MANATEE -- Saturday's second annual International Food and Crafts Festival by the Islamic Society of Sarasota and Bradenton will offer Muslims a chance to share their culture and educate people about their faith.
More than 350 people came to last year's festival, visiting booths where they purchased food and hand-made crafts, including jewelry. They also purchased clothing, homemade honey and other items, said Bradenton's Shiraz Hassan, a beekeeper who will oversee an observation bee hive for children.
The event is set for 10 a.m. to 6 p.m. Saturday at the Islamic Society, 4350 N. Lockwood Ridge Road, Sarasota.
The culture, not the religion, determines what one might find on the table of a Muslim family, said Amani Makarita, who will be doing face painting at the festival.
"Food is different depending on if they are from Morocco, Egypt or Pakistan," Makarita said.
Many traditional foods will be available at the festival, Makarita added.
The festival comes at a time when local Muslims such as Hassan are dealing with increasing pressure from national dialogue on Islam, including Republican presidential hopeful Donald Trump's controversial call to ban Muslims from entering the United States and fear over recent terrorist attacks in Paris and California.

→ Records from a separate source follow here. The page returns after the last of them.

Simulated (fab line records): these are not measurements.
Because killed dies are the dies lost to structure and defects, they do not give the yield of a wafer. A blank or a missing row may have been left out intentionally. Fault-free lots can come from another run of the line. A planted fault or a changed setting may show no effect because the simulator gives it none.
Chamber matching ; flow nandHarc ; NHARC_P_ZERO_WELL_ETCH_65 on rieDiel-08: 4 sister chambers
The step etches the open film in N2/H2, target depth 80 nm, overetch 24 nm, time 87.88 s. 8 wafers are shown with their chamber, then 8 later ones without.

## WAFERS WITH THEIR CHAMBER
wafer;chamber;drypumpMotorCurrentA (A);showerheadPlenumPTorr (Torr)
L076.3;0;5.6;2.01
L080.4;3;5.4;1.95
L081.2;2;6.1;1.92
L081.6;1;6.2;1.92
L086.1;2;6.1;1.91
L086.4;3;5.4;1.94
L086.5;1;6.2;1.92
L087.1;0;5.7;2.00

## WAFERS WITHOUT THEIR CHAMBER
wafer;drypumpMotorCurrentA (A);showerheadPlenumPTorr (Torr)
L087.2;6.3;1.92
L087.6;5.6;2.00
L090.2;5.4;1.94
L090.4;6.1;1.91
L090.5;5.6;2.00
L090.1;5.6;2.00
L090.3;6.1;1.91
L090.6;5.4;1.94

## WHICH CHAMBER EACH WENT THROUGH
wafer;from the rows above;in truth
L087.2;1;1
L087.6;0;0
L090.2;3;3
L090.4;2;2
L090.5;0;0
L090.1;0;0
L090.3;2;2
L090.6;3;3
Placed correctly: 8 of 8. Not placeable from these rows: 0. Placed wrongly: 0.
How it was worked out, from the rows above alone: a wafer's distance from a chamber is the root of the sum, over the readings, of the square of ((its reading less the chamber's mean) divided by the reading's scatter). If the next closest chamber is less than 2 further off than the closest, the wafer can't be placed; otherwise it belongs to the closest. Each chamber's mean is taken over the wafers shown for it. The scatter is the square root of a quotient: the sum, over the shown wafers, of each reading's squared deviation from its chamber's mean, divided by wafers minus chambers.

Hassan, a member of the Islamic Society of Sarasota and Bradenton Board, said he believes this is the perfect time for a festival so the community can ask questions and see the mosque for themselves.
"Obviously, some people associate our faith with these acts of violence, which have recently happened in Paris and California, and may not know they are not related at all to Islam," Hassan said Thursday. "We want to bring the community together and get people who are curious about Islam to visit our mosque and see what we are all about."
Last year, two Manatee County Sheriff's Office deputies helped direct traffic. One more deputy will be added this year, Hassan said.
A highlight for some last year was the ability to watch prayers inside the mosque and talk about Islamic culture with Muslims from Bradenton, Sarasota and Tampa, Hassan said.
The booths are back. And the public will again be allowed to witness prayers at 1 p.m., 4:30 p.m. and 5:30 p.m. Visitors can chat about Muslim culture and other subjects.
"We don't have anything to hide," Hassan said. "We will talk to people about Islam, our culture and about terrorism."
Neighboring churches have reached out to the mosque in this time of stress for local Muslims and neighbors have also dropped by to show their support, Hassan said.
"We want to make this a fun day for the community," Hassan added. "Hopefully, it will bring the community together and also get answers for people who are curious about Islam."